1. We had to load up her stuff in one day (while the ex-boyfriend was at work) and get out of town before he realized she was leaving the state. That meant she could not use a normal moving company (which just would not schedule things that way), but had to rent a truck and do it herself. That obviously required help, and in the end, there was only one solution: Steve P and Steve C had to be there to supervise the loading and drive the truck back to Texas while she followed in her car. Even worse, things had to be "packed" into boxes before they could be "loaded" into the truck. That took more time and caused a lot of confusion.

2. Getting ready for the move took Jean over a year. Like all Americans, she has spent a lifetime accumulating stuff and moving meant leaving half of it behind. That involved a combination of selling stuff, giving stuff away, and planning to just abandon other things. The whole point was to get the stuff in her house down to an amount we could pack and load in a few hours. She rented a storage building and began moving to it things she wanted to take with her, but which she would not need (or at least could do without) while in North Carolina. (For example, her winter clothes went to storage in late March.) We could then load the storage building stuff the previous day.
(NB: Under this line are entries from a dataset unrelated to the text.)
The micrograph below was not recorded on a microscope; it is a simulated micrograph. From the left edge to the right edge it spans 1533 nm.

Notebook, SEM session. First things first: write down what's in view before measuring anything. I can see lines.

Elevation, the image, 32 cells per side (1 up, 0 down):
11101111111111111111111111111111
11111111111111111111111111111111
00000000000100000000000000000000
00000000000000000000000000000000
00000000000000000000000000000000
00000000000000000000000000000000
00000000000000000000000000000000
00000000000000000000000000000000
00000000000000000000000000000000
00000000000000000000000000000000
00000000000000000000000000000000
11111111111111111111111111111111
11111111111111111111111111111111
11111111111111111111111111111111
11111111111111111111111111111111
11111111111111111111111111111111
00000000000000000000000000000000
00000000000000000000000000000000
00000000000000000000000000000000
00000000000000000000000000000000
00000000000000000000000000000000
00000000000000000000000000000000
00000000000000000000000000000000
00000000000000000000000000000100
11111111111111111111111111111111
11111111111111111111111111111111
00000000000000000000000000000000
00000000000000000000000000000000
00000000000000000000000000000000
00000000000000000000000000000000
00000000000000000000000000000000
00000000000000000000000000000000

3. The plan was, like all military plans, written backwards from the point of the main move, that being the moment late on a Thursday afternoon that she left North Carolina for good. (It had to be Thursday because if we left on Friday, there was a risk that the ex-boyfriend might chase her down the highway. As he had to go to work on Friday, leaving Thursday night pinned him in place.) So it was decided that on Thursday we would load everything in the house and on Wednesday we would load everything she had in storage (something he would not notice due to a pre-scheduled maskirovka operations). The original plan was that we'd spend Tuesday inventorying what had to move and planning how to get it all done. Over time, however, the sheer volume of stuff to be moved meant we had to do the survey on Monday so that we'd have Tuesday to deal with anything the pre-written plan could not handle (such as renting a second truck, or a trailer). That meant Steve and Steve had to secretly reach North Carolina on Sunday night. As the drive was over 24 hours of rolling time, that meant two very hard days of driving and no margin for error. In the end, Steve and Steve decided to leave Amarillo at noon on Friday, which would in theory get us to the target at noon on Sunday. If everything went well for the first 80% of the drive, we'd take a few hours to see some Revolutionary War battlefields that were conveniently next to the highway and still get there by dark. That actually worked out quite well.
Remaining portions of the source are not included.